The following infographic comes from the Economic Policy Institute.  I certainly do not agree with a lot of the things that the Economic Policy Institute stands for, but I think that these numbers do accurately reflect what “part-time America” looks like today…



So what is the solution to this problem?

Most Democrats believe that raising the minimum wage would fix this.  But as Zero Hedge has pointed out, it isn’t quite that simple…

    Last week, we noted that Democratic lawmakers in the US are pushing for what they call “$12 by ’20” which, as the name implies, is an effort to raise the minimum wage to $12/hour over the course of the next five years. Republicans argue that if Democrats got their wish and the pay floor were increased by nearly 70%, it would do more harm than good for low-income Americans as the number of jobs that would be lost as a result of employers cutting back in the face of dramatically higher labor costs would offset the benefit that accrues to the workers who are lucky enough to keep their jobs.

Yes, raising the minimum wage would make life better for many minimum wage workers in America.  But a large number of them would also lose their jobs completely, and a lot of small businesses would deeply suffer financially.

Ideally, what we would love to see happen is for the U.S. economy to be producing so many good jobs that the only people that are looking for entry-level part-time jobs would be teens, people just starting out in the workforce, etc.  Back when I was a teen, I remember walking into a McDonald’s and getting hired on the spot because they were in dire need of workers.  Sadly, those days are long, long gone.

Over the past several decades, millions of good paying American jobs have been shipped overseas, and millions more have been lost to advancing technology.  And as I wrote about the other day, Barack Obama is deeply betraying American workers by working on a global economic treaty that would destroy millions more good paying jobs.

Thanks to the foolishness of our politicians, there is now intense competition even for minimum wage jobs at this point.

We keep hearing about an “employment recovery”, but it is a giant lie.  Posted below is a chart of the civilian employment to population ratio.  As you can see, the percentage of the working age population that is actually employed is much, much lower than it used to be…

Employment Population Ratio 2015

In recent months, we have seen the employment-population ratio move slightly higher.  But can this be called “an employment recovery”?  Of course not.  We are still way, way below the level that we were at just prior to the last recession, and now the next recession is just about upon us.

Meanwhile, the quality of our jobs continues to decline as more Americans are being pushed into “part-time work” with each passing year.

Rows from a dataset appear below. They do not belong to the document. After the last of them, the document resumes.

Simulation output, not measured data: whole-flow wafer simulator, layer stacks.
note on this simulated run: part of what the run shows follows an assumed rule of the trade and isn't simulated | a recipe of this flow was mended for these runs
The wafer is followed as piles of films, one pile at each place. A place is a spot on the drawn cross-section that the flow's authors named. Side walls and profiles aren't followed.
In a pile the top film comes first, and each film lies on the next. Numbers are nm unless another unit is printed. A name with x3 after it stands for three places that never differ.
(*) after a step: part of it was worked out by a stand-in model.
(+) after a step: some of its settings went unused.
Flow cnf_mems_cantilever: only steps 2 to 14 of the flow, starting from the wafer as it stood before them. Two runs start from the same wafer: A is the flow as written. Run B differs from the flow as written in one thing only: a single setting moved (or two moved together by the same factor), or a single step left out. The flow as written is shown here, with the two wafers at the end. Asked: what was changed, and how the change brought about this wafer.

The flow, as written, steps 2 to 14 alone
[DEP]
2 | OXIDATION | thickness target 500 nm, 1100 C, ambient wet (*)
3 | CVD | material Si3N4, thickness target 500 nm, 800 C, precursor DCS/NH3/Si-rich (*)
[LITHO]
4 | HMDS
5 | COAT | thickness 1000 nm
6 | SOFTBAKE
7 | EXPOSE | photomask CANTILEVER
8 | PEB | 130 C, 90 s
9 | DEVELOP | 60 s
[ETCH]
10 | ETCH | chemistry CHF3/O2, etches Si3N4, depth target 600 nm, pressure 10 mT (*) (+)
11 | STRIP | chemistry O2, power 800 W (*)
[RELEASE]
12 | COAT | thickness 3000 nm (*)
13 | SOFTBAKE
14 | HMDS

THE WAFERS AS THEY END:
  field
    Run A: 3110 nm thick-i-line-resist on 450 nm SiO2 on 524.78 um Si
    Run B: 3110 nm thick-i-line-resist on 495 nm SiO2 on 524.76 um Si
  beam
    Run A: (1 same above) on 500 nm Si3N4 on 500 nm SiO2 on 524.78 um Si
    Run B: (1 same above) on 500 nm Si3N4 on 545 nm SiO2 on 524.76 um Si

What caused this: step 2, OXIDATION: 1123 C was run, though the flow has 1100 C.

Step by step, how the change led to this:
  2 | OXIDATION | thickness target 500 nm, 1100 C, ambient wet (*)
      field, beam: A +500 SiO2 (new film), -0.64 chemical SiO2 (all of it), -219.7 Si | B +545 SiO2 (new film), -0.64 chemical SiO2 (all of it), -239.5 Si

Since February of 2008, the size of the U.S. population has grown by 16.8 million people.  But during that same time frame, the number of full-time jobs in this country has actually decreased.

And at this point, the majority of American workers simply do not make enough money to support a middle class family.  The following income numbers come directly from the Social Security Administration…

-39 percent of American workers make less than $20,000 a year.

-52 percent of American workers make less than $30,000 a year.

-63 percent of American workers make less than $40,000 a year.

-72 percent of American workers make less than $50,000 a year.

Are you starting to see why I am so fired up about all of this?

We have developed a business culture in this country which does not care about workers.  In business schools all over America, future executives are taught that a corporation only has one goal – to maximize wealth for the shareholders.  Taking care of those that are part of your team is treated as an afterthought at best.

As corporations have gotten bigger, they have shown less and less concern for those that work for them.  These days, employees are generally regarded as “expensive liabilities” that are to be discarded the moment that their usefulness has come to an end.  And news of layoffs is often rewarded by Wall Street by a surge in the stock prices of the companies making those layoffs.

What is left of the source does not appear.